In shopping for my first diamond, I learned a lot of things (other than how expensive jewelry is). I learned all about those pesky 4 C’s: cut, clarity, color, carat.
Clarity is the silliest one of all. Supposedly, a perfect diamond has no ‘inclusions’; permanent flaws or marks in the inside of the stone. As I was choosing a stone, the saleswoman would tell me about each stone, show me the stone under a magnifying glass, and point out to me all of the flaws and inclusions of each.
I just pretended to see them…
Reflecting back, I thought, “Wow! Talk about nickel and diming a rock!” The poor little things are subject to so much subjective scrutiny. No one but me seems to be amazed at the fact that these shiny, valuable rocks actually started as a worthless, common lumps of carbon.
And isn’t it the same with us?
Life is not some big scorecard of the bad things you do vs the good things you do. There are no angels in heaven making tick marks under the “naughty” and “nice” columns.
And yet we insist so much on keeping score against our fellow men. Judgment (the unrighteous kind) is when you assume you know the non-existent score on someone else’s scorecard.
This life isn’t about keeping score, it’s about becoming something! And what are you becoming?
The final judgement will take into account the totality of your life’s existence; your good, bad, and ugly moments. The judgement will not be a recounting or retelling of your life’s good deeds and misdeeds. It will be an evaluation of what you have become. Have you become the ‘manner of men ye ought to be’?
This is why no one is fit to judge (and why all human judgment is erred), because there is no way to see the totality of your heart – what you’ve been through and what you’ve become – where you’ve come from and where you are today.
Sometimes we get down on ourselves. This is usually because we look at ourselves under the magnifying glass of the present, looking for all the imperfections. In these moments, we would be well advised to take a moment and reflect on the lump of coal we started as, and what we have become since.
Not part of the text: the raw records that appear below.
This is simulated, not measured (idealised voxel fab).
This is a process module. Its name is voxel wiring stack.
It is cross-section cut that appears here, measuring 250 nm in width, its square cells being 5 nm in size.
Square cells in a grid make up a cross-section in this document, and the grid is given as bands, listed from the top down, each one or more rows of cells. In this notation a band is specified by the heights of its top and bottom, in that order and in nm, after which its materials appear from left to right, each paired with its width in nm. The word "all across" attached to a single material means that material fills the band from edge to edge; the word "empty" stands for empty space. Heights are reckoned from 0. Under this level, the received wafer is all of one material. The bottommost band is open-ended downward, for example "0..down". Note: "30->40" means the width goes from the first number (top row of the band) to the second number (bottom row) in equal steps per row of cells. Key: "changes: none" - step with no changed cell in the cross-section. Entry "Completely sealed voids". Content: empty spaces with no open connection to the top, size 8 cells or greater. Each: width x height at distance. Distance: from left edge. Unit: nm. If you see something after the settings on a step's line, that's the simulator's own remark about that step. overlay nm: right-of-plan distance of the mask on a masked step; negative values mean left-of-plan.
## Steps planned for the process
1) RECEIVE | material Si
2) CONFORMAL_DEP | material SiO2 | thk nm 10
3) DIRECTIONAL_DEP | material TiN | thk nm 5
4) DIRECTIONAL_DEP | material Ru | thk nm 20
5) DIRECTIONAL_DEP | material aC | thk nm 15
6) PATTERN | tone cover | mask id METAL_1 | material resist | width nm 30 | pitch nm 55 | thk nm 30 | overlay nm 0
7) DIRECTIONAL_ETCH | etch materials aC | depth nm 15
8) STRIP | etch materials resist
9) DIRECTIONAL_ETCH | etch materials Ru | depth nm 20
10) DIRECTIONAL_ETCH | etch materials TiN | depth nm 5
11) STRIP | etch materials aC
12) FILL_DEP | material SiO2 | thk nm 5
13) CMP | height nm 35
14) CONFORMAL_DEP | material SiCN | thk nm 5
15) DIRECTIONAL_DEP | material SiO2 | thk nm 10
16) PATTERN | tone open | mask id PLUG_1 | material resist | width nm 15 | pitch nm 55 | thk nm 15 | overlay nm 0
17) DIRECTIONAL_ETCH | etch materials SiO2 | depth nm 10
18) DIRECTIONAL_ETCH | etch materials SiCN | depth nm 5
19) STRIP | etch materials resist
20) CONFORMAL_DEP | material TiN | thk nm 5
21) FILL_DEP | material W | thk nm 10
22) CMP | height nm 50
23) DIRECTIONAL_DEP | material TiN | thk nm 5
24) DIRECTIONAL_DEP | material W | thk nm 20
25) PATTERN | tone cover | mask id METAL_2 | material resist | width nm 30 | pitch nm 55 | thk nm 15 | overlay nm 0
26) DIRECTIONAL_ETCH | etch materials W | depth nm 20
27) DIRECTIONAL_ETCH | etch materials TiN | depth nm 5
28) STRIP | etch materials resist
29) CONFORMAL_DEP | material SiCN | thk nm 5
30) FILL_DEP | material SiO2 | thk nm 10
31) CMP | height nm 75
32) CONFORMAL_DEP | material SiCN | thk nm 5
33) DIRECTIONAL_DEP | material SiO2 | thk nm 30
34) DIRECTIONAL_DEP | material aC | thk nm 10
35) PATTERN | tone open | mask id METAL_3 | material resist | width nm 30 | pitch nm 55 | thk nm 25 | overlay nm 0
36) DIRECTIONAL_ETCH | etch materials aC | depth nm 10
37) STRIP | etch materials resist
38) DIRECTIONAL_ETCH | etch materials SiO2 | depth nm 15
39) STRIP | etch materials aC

Understanding this makes living the gospel much more practical and doable. Rather than focusing on repenting of every little thing we do wrong, we can just relax and take the long view of our lives. Over the long term, we take on ourselves the name of Christ, learning and perfecting over our whole life what that means. We become a truer disciple very slowly over time.
One can quickly tire of living the gospel if we focus on keeping a postive win-loss column. We will be more successfull if we simply enjoy the ride, and be content to slowly become what we were meant to become.